Since $F:U\to V$ is a diffeomorphism, choose $\psi=\mathbb{1}_{F(E)}$ for an arbitrary Borel set $E\subset U$. Then $F(E)$ is Borel, and $\psi(F(x))=\mathbb{1}_E(x)$. Hence
\begin{align*}
\int_E \rho_0(x)\,d\mathcal{L}^n(x)=\int_E a(x)\,d\mathcal{L}^n(x)
\end{align*}
for every Borel set $E\subset U$. Therefore
\begin{align*}
\rho_0(x)=\rho_1(F(x))|\det JF_x|
\end{align*}
for $\mathcal{L}^n$-almost every $x\in U$.
[/step]
[step:Identify the Jacobian determinant with the Monge Ampere determinant]
Because $\phi\in C^2(U)$ and $F=\nabla\phi$, the Jacobian matrix $JF_x$ is the Hessian matrix $D^2\phi(x)$ for every $x\in U$. Since $\phi$ is convex, $D^2\phi(x)$ is positive semidefinite for every $x\in U$. Hence
\begin{align*}
|\det JF_x|=|\det D^2\phi(x)|=\det D^2\phi(x).
\end{align*}
Substituting this into the almost-everywhere density identity from the previous step gives
\begin{align*}
\rho_0(x)=\rho_1(\nabla\phi(x))\det D^2\phi(x)
\end{align*}
for $\mathcal{L}^n$-almost every $x\in U$. Since $\rho_1$ is positive, division by $\rho_1(\nabla\phi(x))$ is valid, and we obtain
\begin{align*}
\det D^2\phi(x)=\frac{\rho_0(x)}{\rho_1(\nabla\phi(x))}
\end{align*}
for $\mathcal{L}^n$-almost every $x\in U$.
[/step]
[step:Upgrade the identity from almost everywhere to everywhere under continuity]

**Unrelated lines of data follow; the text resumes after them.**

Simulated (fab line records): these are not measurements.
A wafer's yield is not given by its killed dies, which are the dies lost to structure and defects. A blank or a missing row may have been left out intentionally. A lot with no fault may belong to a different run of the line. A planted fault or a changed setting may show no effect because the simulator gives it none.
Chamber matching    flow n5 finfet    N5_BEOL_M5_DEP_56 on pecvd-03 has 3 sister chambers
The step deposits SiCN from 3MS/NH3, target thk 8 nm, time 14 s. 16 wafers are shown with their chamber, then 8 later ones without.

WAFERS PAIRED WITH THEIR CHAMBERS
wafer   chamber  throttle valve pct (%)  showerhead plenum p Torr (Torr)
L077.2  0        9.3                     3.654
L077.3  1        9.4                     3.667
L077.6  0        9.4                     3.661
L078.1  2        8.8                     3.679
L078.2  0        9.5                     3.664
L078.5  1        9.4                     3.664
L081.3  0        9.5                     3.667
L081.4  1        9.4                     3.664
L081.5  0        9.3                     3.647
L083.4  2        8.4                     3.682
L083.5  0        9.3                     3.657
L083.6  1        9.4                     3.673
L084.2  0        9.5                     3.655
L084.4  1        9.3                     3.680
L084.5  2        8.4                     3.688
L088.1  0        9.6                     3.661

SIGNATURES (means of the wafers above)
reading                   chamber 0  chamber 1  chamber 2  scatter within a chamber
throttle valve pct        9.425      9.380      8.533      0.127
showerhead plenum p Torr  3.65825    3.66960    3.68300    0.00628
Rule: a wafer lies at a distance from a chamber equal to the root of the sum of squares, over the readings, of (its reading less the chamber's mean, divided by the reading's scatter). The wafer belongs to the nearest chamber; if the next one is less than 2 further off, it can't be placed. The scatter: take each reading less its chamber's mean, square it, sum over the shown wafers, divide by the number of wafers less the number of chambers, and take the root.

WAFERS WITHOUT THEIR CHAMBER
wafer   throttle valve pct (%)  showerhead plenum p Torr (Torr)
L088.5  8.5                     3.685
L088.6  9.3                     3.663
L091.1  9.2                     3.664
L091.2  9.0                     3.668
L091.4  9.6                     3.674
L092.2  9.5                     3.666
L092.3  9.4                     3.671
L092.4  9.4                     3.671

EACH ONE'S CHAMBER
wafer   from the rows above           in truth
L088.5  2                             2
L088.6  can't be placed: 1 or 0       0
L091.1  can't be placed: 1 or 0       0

Assume finally that $\rho_0$ and $\rho_1$ are continuous. Define
\begin{align*}
h:U &\to \mathbb{R}
\end{align*}
by
\begin{align*}
h(x)=\det D^2\phi(x)-\frac{\rho_0(x)}{\rho_1(\nabla\phi(x))}.
\end{align*}
Since $\phi\in C^2(U)$, the function $x\mapsto \det D^2\phi(x)$ is continuous. Since $\rho_0$ and $\rho_1$ are continuous, $\nabla\phi$ is continuous, and $\rho_1$ is positive on $V$, the quotient $x\mapsto \rho_0(x)/\rho_1(\nabla\phi(x))$ is continuous. Therefore $h$ is continuous on $U$.
The previous step gives $h=0$ $\mathcal{L}^n$-almost everywhere on $U$. If there were a point $x_0\in U$ with $h(x_0)\ne 0$, continuity would give an open ball $B(x_0,r)\subset U$ and a number $\varepsilon>0$ such that $|h(x)|\ge\varepsilon$ for every $x\in B(x_0,r)$. Since every nonempty Euclidean open ball has positive $\mathcal{L}^n$-measure, this contradicts $h=0$ $\mathcal{L}^n$-almost everywhere. Hence $h(x)=0$ for every $x\in U$, which is the desired pointwise identity.
[/step]